Studies of the inclusions contained in natural diamonds have shown the occurrence of minerals which must have formed at depths below the lithosphere and which may be closely matched with the silicate mineral assemblages determined by high pressure and temperature experimental studies for depths of 300 to 800 km in the Earth's mantle. The inclusions come principally from two main depth zones: (1) the lower asthenosphere and upper transition zone; (2) the Upper Mantle/Lower Mantle (UM/LM) boundary region and the uppermost LM. The inclusions from zone 1 are very largely majoritic garnets (with or without clinopyroxene) which indicate bulk compositions of eclogitic/metabasic affinity. The minerals from zone 2 include Ca-Si and Mg-Si perovskites and ferropericlase and are dominantly of metaperidotitic bulk composition, but include some possible metabasite assemblages. In many of these natural assemblages, the tetragonal almandine pyrope phase occurs rather than the garnet found in experiments.

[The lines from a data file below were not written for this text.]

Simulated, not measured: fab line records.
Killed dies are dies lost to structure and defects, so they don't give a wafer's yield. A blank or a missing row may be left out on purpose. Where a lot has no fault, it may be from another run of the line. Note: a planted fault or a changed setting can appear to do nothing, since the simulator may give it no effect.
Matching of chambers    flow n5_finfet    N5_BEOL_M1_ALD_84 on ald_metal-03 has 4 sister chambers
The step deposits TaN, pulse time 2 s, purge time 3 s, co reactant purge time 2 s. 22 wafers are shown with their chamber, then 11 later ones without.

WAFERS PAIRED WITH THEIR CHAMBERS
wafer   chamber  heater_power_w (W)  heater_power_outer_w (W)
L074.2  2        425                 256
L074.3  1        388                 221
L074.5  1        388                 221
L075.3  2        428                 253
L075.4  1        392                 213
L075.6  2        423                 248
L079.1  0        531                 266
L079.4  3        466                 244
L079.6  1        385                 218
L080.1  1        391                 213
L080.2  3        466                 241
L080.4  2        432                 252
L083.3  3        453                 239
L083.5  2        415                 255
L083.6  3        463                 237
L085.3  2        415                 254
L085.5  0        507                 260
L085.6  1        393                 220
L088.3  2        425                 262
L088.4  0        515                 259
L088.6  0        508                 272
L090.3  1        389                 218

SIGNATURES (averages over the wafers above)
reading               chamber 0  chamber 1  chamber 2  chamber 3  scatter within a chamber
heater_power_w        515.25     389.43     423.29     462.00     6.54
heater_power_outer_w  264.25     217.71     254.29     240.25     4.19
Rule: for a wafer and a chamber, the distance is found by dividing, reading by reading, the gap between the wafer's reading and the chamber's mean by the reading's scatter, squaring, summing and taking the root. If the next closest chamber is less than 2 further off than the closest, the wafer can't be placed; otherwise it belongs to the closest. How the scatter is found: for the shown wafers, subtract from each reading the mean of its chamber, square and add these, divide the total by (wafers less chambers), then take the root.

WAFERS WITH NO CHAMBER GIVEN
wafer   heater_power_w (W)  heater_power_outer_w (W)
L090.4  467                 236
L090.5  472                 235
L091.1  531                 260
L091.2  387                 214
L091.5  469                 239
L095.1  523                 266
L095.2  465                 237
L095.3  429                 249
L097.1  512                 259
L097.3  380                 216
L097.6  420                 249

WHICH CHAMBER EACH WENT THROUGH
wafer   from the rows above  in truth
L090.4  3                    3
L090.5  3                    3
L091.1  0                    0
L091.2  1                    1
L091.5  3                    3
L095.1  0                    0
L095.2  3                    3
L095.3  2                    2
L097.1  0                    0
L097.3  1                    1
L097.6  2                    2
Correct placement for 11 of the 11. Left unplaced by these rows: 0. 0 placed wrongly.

As natural diamonds are believed to crystallize in fluids/melts, the hypothesis is developed that the restriction of diamonds and inclusions of particular compositions to the above two depth intervals is because they are controlled by loci of fluid/melt occurrence. Attention is focused on subduction zones because both suites of inclusions show some evidence of subducted protoliths. The lower zone (600–800 km) coincides with the region where dehydration may be expected for hydrous ringwoodite and dense hydrous Mg-silicates formed in subducted peridotites. The dehydration of lawsonite in subducted metabasites provides a particular location for melt formation and the inclusion of the shallower (∼300 km) majoritic inclusions. For the deeper majoritic inclusions in the region of the upper transition zone, melt development may occur as a consequence of the hydrous wadsleyite-to-olivine transformation, and such melt may then interact with the upper crustal portion of a subducting slab. These suggestions offer an explanation of the depth restrictions and the compositional restrictions of the inclusions. The differences in δ13C values in the host diamonds for the two suites of inclusions may also be explained on this basis.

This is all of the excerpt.